Okay, Trekking Pole Tent—You Won Me Over


When I was a kid, I used to keep a calendar above my desk that read: “_____ days ‘til camp.” Much to my mom’s dismay, I usually began this countdown the day after I returned from that summer’s session.

While I no longer torture myself with that particular ritual, the excitement I feel for what I think of as “prime backpacking season” is much the same. Flush with such childlike thrill, I went a little wild while packing for my first trip of the season earlier this summer. Inflatable pillow. Watercolor kit. Lightweight chair. Probably a pound of Swedish Fish. Oh, and two whole books (neither of which I finished). Am I an optimist? Am I a masochist? Friends, I am both.

Eleven sweaty, yet happy miles after strapping it to my very angry back, I offloaded my 60-liter albatross and dug out my tent. My stoke faded a bit, however, when I discovered that sometime between my last winter overnight and that very moment, the shock cord inside of the pole structure had gone kaput, morphing into something of a crusty rope with zero spring. As the show must go on (and the weather forecast looked iffy), I wedged limp wads of cord inside the pole ends before joining them, while simultaneously praying to the backpacking gods that my tent would stand tall throughout the night.

I knew then that I was finally ready for an upgrade.

Well, some people would probably fight me on the semantics of “upgrade.” I had been living large in a palatial Big Agnes Fly Creek UL2, you see, but in an effort to lighten my base weight, decided to snap up Gossamer Gear’s The One, an ultralight, non-freestanding, single-person tent that would require both of my trekking poles (and probably wits) to stabilize.

If I’m being honest, I had buyer’s remorse the second I completed my order. Though true ultralight tents are notoriously expensive, it wasn’t the cost, which was actually less than the sticker price of a brand-new Fly Creek (plus, I planned to repair those poles). I just wasn’t sure I’d actually like being in a smaller, single-wall tent. Would it take forever to properly pitch? Would I wake up with condensation dripping on my face? Would I feel like I was slumbering inside a very elaborate silnylon coffin?

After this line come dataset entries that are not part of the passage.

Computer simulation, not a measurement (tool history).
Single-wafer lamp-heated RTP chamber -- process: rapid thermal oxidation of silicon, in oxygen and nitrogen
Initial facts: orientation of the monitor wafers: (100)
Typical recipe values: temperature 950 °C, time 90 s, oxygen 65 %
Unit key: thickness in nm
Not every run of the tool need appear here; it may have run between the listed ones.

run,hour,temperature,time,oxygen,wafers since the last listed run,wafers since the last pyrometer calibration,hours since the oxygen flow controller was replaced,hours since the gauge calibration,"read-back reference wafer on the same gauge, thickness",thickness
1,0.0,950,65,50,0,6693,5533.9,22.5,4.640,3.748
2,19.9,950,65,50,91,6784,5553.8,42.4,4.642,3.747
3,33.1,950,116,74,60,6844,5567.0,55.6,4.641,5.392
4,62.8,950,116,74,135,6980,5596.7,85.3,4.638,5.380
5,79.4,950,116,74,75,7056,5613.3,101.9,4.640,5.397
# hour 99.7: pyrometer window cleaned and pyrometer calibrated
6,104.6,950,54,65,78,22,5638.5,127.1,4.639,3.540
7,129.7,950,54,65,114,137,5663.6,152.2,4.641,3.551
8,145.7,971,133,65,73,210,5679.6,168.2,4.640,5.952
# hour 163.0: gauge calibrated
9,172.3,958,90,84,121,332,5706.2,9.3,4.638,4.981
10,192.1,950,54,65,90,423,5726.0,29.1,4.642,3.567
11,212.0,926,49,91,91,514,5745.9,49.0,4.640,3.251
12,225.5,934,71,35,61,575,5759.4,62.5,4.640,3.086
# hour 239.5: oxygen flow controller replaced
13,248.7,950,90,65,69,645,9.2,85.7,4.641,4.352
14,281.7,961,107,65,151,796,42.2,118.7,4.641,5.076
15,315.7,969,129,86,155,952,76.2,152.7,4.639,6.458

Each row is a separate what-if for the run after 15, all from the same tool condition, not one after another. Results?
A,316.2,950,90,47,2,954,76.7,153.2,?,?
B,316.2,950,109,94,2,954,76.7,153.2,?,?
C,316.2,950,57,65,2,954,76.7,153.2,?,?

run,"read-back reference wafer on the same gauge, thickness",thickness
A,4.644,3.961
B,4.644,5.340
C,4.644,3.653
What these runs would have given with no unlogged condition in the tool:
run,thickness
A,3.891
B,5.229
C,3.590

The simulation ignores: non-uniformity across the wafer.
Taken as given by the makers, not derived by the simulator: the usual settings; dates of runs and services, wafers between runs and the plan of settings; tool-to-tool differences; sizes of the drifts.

The day my tent arrived, I picked up the box and shook it a bit—despite feeling like it contained nothing more than a receipt detailing the cost of my poor choice, there was definitely something in there. And then—oh, wow. Packed in its stuff sack, this thing was roughly the size of a Nalgene on steroids. I immediately got excited thinking about how much less space this tent would occupy in my pack. Then I immediately wondered what it would feel like to have it collapse on my face in the middle of the night.

Nevertheless, I unfurled the contents and laid everything out on the lawn before studying an informative YouTube video where a hiker-influencer very clearly and thoroughly demonstrated how to set it up. It looked easy. And then I tried it. And it was easy. Like, it took me maybe three minutes to set up easy. Perhaps I made a solid choice after all.

Of course, my tent’s maiden voyage occurred just as every mosquito in the Sierra Nevada had been hatched into existence. Oh, and there was a wind advisory that evening. Ah, and my very exhausted buddy chose a campsite that was, shall we say, aggressively bad.

Despite all of those strikes against it, I was able to get the whole thing up in about five minutes, even if it required me to sort of splay my body across the fabric while planting the stakes in all four corners of the bathtub floor.

The real test, of course, was whether I had a panic attack once tucked in. I blew up my air mattress, then slid it inside, thrilled to discover space on either side, at the foot, and at the head. I could actually bring all of my gear—backpack included—into the tent. Magic! But I didn’t have to, because the vestibule was downright grand. I could even sit up inside and change clothes without touching any of the walls. Absolute wizardry! Mostly satisfied, I popped back out to perform one final test—shaking the whole thing in place, earthquake-style. The sucker held! What sorcery was this?!

The author, pointing out her new fave tent.

Lest you think—Woman, that was one single outing, how can you be such a quick convert?!—I will let you know that during our second trip together, I was marooned inside for a solid two hours during a wicked thunderstorm. I played Solitaire on my phone. I read half a book. I changed my clothes, then changed them again. My trekking poles didn’t budge. The stakes held. The pitch stayed (mostly) firm. Not a damn thing got wet, including all of the crap I stowed under the vestibule out of curiosity. And never once did I feel claustrophobic.

Sure, I’m still hanging out somewhere on the learning curve for this thing—but it’s a surprisingly short one. Okay, silnylon sags a bit when it’s wet. You can alleviate this issue by staking out all available points or springing for a pricey cuben fiber version, but you can also just shake out or wipe down the sides, then crank everything down after the rain moves on.

And yes, site selection is more crucial. You want the shortest, strongest point facing into the wind, you’ll need to pitch on ground that will hold stakes well (or get skilled at using guylines and rocks), and you can lessen condensation by using all available ventilation and avoiding lakeside camping or pitching low in valleys or gullies filled with moist, cold air.

But remember the tradeoff: It’s the size of a Nalgene on steroids—and almost as light as one that’s only half-full.

I have a long trip coming up in just over two weeks (not that I’m, uh, counting) and am downright giddy to take my new buddy along for the ride. Maybe it’s because I finally leveled up my backpacking game and learned that trekking pole tents aren’t so scary. Or maybe it’s just because now there’s more room in my pack for all of the other stuff I like.